Foreign Key Check#

Check: foreign-key-check

Purpose: Validates that all values in a specified column exist in a reference dataset’s column. This check ensures referential integrity between two datasets — typically used to verify that foreign keys are resolvable.

This check operates at the aggregate level. It computes the number and ratio of missing foreign key references and returns a single validation result for the entire dataset.

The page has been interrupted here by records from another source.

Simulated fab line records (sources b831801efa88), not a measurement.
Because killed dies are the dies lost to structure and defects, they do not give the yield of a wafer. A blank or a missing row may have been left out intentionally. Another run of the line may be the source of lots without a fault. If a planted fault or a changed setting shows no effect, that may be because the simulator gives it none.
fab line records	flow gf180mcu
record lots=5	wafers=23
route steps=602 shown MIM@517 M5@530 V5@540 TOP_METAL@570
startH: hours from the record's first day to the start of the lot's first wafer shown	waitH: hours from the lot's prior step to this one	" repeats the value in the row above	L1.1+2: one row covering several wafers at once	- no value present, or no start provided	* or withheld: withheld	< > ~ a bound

The check fails if any value in the source column is not found in the referenced column of the injected reference dataset.

Python Configuration#

from sparkdq.checks import ForeignKeyCheckConfig
from sparkdq.core import Severity

ForeignKeyCheckConfig(
    check_id="valid_customer_id",
    column="customer_id",
    reference_dataset="customers",
    reference_column="id",
    severity=Severity.CRITICAL
)

Declarative Configuration#

- check: foreign-key-check
  check-id: valid_customer_id
  column: customer_id
  reference-dataset: customers
  reference-column: id
  severity: critical

Typical Use Cases#

  • ✅ Ensure that every order.customer_id exists in the customers table.

  • ✅ Validate that foreign keys in fact tables (e.g., sales.product_id) refer to known dimension entries.

  • ✅ Guarantee relational integrity between joined datasets in data lakes or data warehouses.